Remember those days in high school when the guy would walk by your locker, give you an elbow and you thought, yes! Someone is paying attention to me? Well as a sixteen year old, that was considered the ego boost of first period. In your 20’s, you might acquire a restraining order!
After talking to a few of my girl friends that are the same age, I noticed that we shared similar views on the “creepiness” that overcomes us when a unknown male gives you unwanted attention. Now please, don’t think this is a “I think I’m good looking and all the guys hit on me” rant because that is absolutely absurd. You should close out this blog and never read it again because I am definitely not one of those nor do I believe that. I am simply explaining what a lot of women experience at my age, which is the undesirable interaction with the opposite sex that we may encounter on a day to day basis. It may not even be a physical altercation that can set us off but a weird look or action that makes our nostrils flare (OK mine do but whatever!)
Recently I was at the supermarket doing some food shopping. I have been to the same store many times and can easily navigate the aisles and find what I am looking for. With my list in hand and eye on the clock, I hustled my way through the consumer maze. As I was reading a label on a carton of yogurt, an employee that was stocking, (not yet stalking), came over to ask if I needed help with anything. I politely said I was “all set, thank you” and continued my quest of leaving the store in 15 minutes flat.

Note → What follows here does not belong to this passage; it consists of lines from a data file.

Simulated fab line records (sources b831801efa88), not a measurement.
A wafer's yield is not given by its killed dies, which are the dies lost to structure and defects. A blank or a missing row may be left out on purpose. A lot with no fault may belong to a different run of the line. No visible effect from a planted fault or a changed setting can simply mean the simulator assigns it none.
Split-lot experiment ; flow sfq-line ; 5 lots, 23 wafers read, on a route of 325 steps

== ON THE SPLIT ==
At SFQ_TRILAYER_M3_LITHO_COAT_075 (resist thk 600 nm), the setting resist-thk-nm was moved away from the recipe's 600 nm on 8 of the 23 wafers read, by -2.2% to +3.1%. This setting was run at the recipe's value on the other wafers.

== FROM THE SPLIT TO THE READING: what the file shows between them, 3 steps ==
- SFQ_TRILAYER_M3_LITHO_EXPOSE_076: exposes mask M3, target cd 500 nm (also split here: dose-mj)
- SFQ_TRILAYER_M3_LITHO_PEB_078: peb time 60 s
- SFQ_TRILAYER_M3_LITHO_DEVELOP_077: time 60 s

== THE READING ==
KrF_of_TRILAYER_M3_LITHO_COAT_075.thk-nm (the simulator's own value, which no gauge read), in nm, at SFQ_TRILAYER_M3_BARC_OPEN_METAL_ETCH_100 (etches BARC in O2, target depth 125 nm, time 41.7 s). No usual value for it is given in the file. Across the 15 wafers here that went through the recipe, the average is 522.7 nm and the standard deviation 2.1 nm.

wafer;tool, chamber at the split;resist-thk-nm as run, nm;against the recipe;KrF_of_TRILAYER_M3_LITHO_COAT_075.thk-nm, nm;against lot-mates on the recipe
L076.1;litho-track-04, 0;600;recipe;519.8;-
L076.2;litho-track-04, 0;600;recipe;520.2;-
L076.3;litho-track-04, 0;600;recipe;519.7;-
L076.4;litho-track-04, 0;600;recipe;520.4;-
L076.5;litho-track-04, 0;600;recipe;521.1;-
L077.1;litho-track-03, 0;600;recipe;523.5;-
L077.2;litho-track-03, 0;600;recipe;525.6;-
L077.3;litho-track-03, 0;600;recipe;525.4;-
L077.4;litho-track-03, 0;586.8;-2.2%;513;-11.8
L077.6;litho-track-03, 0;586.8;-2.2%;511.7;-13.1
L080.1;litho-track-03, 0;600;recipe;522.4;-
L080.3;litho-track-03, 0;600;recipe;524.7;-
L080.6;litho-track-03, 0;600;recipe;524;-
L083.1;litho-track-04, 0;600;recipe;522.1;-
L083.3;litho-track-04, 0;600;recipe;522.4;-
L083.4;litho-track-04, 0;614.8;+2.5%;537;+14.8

I zoned in on the next aisle and there he was again. “Can I help you with anything?” “No” I responded, “I’m fine.” So at this point my thoughts went two ways; either he has been thoroughly trained in customer service and I should appreciate that or he finds great joy in repeatably asking the same question.
When I finally accomplished filling my cart and made my way towards the front of the store, a voice rang out behind me: “Do you need help finding anything?” OK, really? I think I have made it pretty clear at this point and not sure where the miscommunication happened. I slowly turned, giving what I like to refer to as the side eye, and said “No!” Steering clear of any more human interaction, I scurried into line at the self check out.
Was I utterly annoyed? Yes. Am I over-thinking the situation? Possibly. My point is that, not all young women seek or thrive on someone taking notice of them. Why do men need the satisfaction of a women giving him the time of day? It’s like in the movies when a young guy is around his friends and says something inappropriate to a girl that passes by just to get a good laugh from his buddies. Although when he is alone, he wouldn’t think twice of acting in that way.
To all the overly ambitious guys out there; give us a break. The stare downs, the unwanted questions, and the conversations without substance are in extremely bad taste. When we don’t respond or give you a look, we mean it. So go back home and work on some new tactics because in our minds, we are flipping you off!